Enerflex Ltd. reported its fourth‑quarter 2025 financial results, posting adjusted EBITDA of $123 million, a 20% year‑over‑year increase, and revenue of $627 million, up 10% from the same period a year earlier.
Revenue growth was driven by the Engineered Systems and Energy Infrastructure segments, which benefited from strong demand for natural‑gas compression equipment and LNG export expansion. The company’s backlog remained robust, with $1.1 billion in Engineered Systems contracts and $1.3 billion in Energy Infrastructure contracts, positioning it for continued growth.
Free cash flow reached a record $141 million, and net debt fell to $501 million, bringing the bank‑adjusted net debt‑to‑EBITDA ratio to roughly 1.0x. The company also completed a refinancing of $563 million of 9.000% senior secured notes due 2027 with $400 million of 6.875% senior unsecured notes due 2031, reducing annual interest costs.
Adjusted EPS of $0.20 fell short of the consensus estimate of $0.22, a miss of $0.02. Revenue, however, beat expectations by $55 million, surpassing the consensus estimate of approximately $572 million. Management reiterated its 2026 guidance, maintaining a focus on disciplined capital allocation, shareholder returns, and expansion of its contract compression fleet.
CFO Preet Dhindsa said, 'Enerflex generated record free cash flow in the fourth quarter, with capital allocation continuing to balance disciplined growth, direct shareholder returns, and enhancements to our financial flexibility. Enerflex's bank adjusted leverage ratio declined to approximately 1.0x at the end of Q4/25 and we further solidified our financial position with a successful refinancing of our high‑yield notes.' CEO Paul Mahoney highlighted the company’s robust performance and strategic successes throughout the year.

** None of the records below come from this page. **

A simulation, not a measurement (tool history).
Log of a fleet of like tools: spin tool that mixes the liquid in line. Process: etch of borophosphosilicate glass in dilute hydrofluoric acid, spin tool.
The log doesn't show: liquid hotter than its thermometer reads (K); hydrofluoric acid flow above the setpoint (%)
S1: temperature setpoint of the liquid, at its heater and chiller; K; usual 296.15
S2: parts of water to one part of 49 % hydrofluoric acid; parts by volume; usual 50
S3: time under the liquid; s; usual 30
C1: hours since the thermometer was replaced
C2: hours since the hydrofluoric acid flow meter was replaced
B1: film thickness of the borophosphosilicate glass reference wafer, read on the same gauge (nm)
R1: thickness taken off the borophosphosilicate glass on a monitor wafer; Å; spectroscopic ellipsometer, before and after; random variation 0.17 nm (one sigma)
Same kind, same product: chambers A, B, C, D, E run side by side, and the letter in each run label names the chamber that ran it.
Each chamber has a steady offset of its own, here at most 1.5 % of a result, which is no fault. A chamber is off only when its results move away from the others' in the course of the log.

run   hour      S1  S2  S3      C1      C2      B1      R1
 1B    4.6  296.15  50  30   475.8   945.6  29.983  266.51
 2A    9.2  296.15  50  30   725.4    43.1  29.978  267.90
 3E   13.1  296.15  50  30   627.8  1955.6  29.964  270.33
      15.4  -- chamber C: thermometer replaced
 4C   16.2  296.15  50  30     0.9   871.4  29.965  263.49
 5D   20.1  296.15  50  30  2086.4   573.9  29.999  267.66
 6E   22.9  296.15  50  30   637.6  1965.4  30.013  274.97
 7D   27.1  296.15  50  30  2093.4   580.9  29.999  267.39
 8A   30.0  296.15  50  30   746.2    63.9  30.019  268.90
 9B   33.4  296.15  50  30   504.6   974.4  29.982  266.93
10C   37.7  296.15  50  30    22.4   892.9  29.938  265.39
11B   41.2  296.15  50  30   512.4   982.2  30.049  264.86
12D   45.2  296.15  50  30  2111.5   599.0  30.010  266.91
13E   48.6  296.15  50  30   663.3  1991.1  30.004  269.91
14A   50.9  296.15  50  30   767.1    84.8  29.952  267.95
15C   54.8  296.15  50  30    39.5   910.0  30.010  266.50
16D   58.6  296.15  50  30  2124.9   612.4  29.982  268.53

The results reinforce Enerflex’s strong financial footing, with debt reduction and cash‑flow generation providing flexibility for future growth. The divestiture of most Asia‑Pacific operations, scheduled to close in the second half of 2026, and the company’s focus on core segments are expected to sharpen its competitive position. Investors viewed the earnings as a positive development, citing the record free‑cash flow, debt deleveraging, and robust backlog as key drivers of confidence.